The star, known as EK Draconis, is younger than our Sun but similar in size. Researchers watched as it ejected a blast of energy and charged particles that were far more powerful than has ever been seen coming from our Sun.

But the new study suggests that such powerful blasts could be possible from our Sun.

Such coronal mass ejections or solar storms happen regularly from our Sun. It shoots out clouds of hot particles that then hurtle through space – and can cause damage to satellites and power grids if they hit us directly.

But the new study suggests they could be far worse. In the research, scientists watched EK Draconis throw out ejections more than 10 times bigger than have ever been recorded from a star like the Sun.

“This kind of big mass ejection could, theoretically, also occur on our sun,” said Yuta Notsu, a researcher on the paper. “This observation may help us to better understand how similar events may have affected Earth and even Mars over billions of years.”

Such coronal mass ejections come about when a star lets off a flare, which consists of a bright burst of radiation being suddenly thrown out into space. But on our Sun, flares are relatively calm; in other young sun-like stars in the galaxy, super flares that are hundreds of times more powerful can be seen, and could be possible on our Sun.

Scientists have not yet known whether those superflares would lead to similarly supercharged coronal mass ejections. But the new study looked at EK Draconis to see how that might happen.
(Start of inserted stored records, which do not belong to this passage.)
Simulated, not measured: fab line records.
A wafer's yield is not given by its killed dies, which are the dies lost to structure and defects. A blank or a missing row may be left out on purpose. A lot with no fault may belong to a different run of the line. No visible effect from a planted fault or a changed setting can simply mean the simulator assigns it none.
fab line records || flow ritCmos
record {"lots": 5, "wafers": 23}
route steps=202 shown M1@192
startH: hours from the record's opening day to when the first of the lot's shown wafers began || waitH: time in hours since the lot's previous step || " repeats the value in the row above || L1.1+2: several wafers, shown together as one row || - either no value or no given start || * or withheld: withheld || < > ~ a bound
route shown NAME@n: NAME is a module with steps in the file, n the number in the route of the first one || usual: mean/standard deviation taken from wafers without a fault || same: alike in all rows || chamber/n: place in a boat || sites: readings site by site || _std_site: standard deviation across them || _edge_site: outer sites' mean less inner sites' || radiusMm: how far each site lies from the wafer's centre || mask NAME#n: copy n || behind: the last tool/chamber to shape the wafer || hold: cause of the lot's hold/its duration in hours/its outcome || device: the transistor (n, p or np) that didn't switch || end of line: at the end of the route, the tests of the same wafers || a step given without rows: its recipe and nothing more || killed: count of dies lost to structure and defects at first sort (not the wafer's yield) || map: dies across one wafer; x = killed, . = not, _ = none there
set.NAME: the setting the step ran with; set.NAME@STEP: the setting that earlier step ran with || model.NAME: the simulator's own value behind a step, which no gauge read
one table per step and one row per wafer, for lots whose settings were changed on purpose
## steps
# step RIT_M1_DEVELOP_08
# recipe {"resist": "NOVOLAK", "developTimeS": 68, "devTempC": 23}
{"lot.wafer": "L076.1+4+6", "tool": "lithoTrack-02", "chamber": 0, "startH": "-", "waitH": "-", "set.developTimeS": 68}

“Superflares are much bigger than the flares that we see from the sun,” Notsu said. “So we suspect that they would also produce much bigger mass ejections. But until recently, that was just conjecture.”

In the new study, scientists watched EK Draconis through telescopes in winter and spring of last year. On one night in April, they saw a superflare erupt from the star – and about 30 minutes later, there followed a similarly energetic ejection, travelling at up to a million miles per hour.

The findings not only link the superflare and the ejection, but suggest the same could happen on Earth. But our relatively elderly star is more calm and such extremes are unlikely, the researchers said.

It could also help us understand what happened in our solar system when the Sun was younger and more given to such eruptions, too.

“The atmosphere of present-day Mars is very thin compared to Earth’s,” Notsu said. “In the past, we think that Mars had a much thicker atmosphere. Coronal mass ejections may help us to understand what happened to the planet over billions of years.”

The research is published in a new study, ‘Probable detection of an eruptive filament from a superflare on a solar-type star’, in Nature Astronomy.